How Arizona’s HB2809 requirements align with the national post-quantum cryptography (PQC) modernization mandate — and what statewide institutions must do next.
SDSUG Research Series — Governance, Policy & Institutional Resilience
Post-Quantum Cryptography (PQC) — 2025–2026 — Report No. 8 (2026)
Prepared by: Hunter Storm (https://hunterstorm.com/), President, SDSUG
Version 1.0 — Published April 2026
Post-Quantum Cryptography (PQC) Modernization Series — 2025–2026
Arizona’s transition to post‑quantum cryptography requires clear governance, statutory alignment, and sector‑ready implementation guidance. As part of SDSUG’s Governance, Policy & Institutional Resilience domain, the Post-Quantum Cryptography (PQC) Modernization Series (2025–2026) provides a structured, practitioner‑driven framework for interpreting federal mandates, integrating statewide requirements, and preparing Arizona’s public‑ and private‑sector institutions for cryptographic modernization at scale. These reports translate national expectations into actionable state‑level pathways, ensuring that Arizona’s agencies, critical‑infrastructure operators, and governance bodies can move decisively as PQC standards evolve.
Abstract
This report provides a unified alignment and crosswalk framework connecting Arizona’s HB2809 post‑quantum cybersecurity requirements with the United States’ December 2025 national PQC modernization mandate. It identifies areas of overlap, divergence, and dependency across the two frameworks and offers sector‑specific guidance to support coordinated statewide implementation. The report enables Arizona institutions to harmonize state and federal obligations and reduce duplication, fragmentation, and compliance risk.
Purpose
The purpose of this report is to provide Arizona’s public‑sector agencies, critical‑infrastructure operators, and regulated industries with a clear, actionable crosswalk between state and federal PQC requirements. By aligning HB2809 with the national mandate, the report supports unified planning, reduces compliance complexity, and enables consistent statewide execution of PQC modernization activities.
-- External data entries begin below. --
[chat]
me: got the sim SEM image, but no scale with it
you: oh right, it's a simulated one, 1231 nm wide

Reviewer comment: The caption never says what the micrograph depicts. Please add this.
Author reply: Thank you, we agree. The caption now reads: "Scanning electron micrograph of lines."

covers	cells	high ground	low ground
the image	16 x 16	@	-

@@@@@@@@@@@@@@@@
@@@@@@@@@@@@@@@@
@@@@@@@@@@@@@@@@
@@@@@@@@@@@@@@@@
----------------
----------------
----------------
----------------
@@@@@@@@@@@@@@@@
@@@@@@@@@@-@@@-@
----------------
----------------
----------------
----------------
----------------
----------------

It is a statewide crosswalk and alignment framework mapping Arizona’s HB2809 requirements to the United States’ national post-quantum cryptography (PQC) modernization mandate, with sector‑specific guidance for implementation.
This document provides the first formal statewide crosswalk between:
- Arizona HB2809 (state‑level PQC mandate)
- The December 2025 National PQC Modernization Mandate (federal requirement)
It identifies:
- overlaps
- divergences
- gaps
- conflicts
- harmonization requirements
- statewide governance implications
This artifact is designed for:
- state agencies
- municipalities
- critical infrastructure operators
- vendors
- policymakers
- practitioners
It is intentionally concise, structural, and quotable.
Introduction
PQC Statewide Alignment Framework — HB2809 and the National PQC Mandate (Dec 2025)
Arizona’s transition to post‑quantum cryptography requires alignment between two powerful forces: the federal government’s December 2025 PQC Modernization Mandate and Arizona’s own HB2809 cybersecurity statute. Each establishes obligations, constraints, and expectations — but until now, no framework has existed to reconcile them into a unified statewide modernization strategy.
This report provides the first state–federal PQC alignment and crosswalk framework in the United States, mapping federal requirements, state statutory obligations, procurement constraints, and sector‑specific impacts into a single, coherent structure. It identifies where federal PQC doctrine and HB2809 reinforce each other, where they diverge, and where governance intervention is required to ensure consistent statewide implementation.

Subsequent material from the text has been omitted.